TV

Columbia native, Dreher high grad competing on ‘Jeopardy’

Columbia native Nilanka Seneviratne poses with ‘Jeopardy’ host Alex Trebek.
Columbia native Nilanka Seneviratne poses with ‘Jeopardy’ host Alex Trebek.

While sitting in the audience awaiting his turn to compete on “Jeopardy,” Nilanka Seneviratne couldn’t believe the final question: This university on John C. Calhoun’s former plantation is named for Calhoun’s son-in-law, who gave the land.”

Wearing his bright orange tie, he knew the answer was his alma mater, Clemson University. The contestant who ended up winning that episode gave the wrong answer.

But Seneviratne will get his chance on Jeopardy, which will air at 7:30 p.m. Thursday on ABC.

When he was a child, Seneviratne said, his parents were strict about what television shows he could watch. But they always made exceptions for the nightly news and “Jeopardy.”

Born and raised in Columbia, Seneviratne grew up attending Rosewood and Brennan elementary schools, Hand Middle School and Dreher High School before studying psychology at Clemson.

After graduation, he came back to Columbia, took some classes at the University of South Carolina and also volunteered in Sri Lanka before settling in Washington, D.C., in 2005.

He is now a deputy director at PartnersGlobal, which he said builds local nonprofits around the world.

Though he’s been a fan of “Jeopardy” for years, he decided to apply to be a contestant on a whim. He took the online test, which about 60,000 people take every year. Of those, 3,000 are selected to advance to the interview stage.

Luckily for Seneviratne, the interviews in Washington were a block away from his office. He was selected as one of the 400 people per year to fly out to Los Angeles to compete on the show.

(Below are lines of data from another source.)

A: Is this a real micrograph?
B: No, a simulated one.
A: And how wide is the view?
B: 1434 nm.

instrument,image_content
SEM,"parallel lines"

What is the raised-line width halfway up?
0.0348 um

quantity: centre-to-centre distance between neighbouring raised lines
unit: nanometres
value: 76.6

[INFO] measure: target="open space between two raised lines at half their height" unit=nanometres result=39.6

“I was super excited,” he said. “I felt like had a chance.”

Seneviratne said the show filmed a week’s worth of episodes on Jan. 23, and he was even able to tell a story about his Dreher High Latin class during the interview segment.

Seneviratne still considers Columbia his home and comes back often to visit family, including his mother, who is a teacher at Montessori School of Columbia.

“Columbia is still near and dear to my heart,” he said.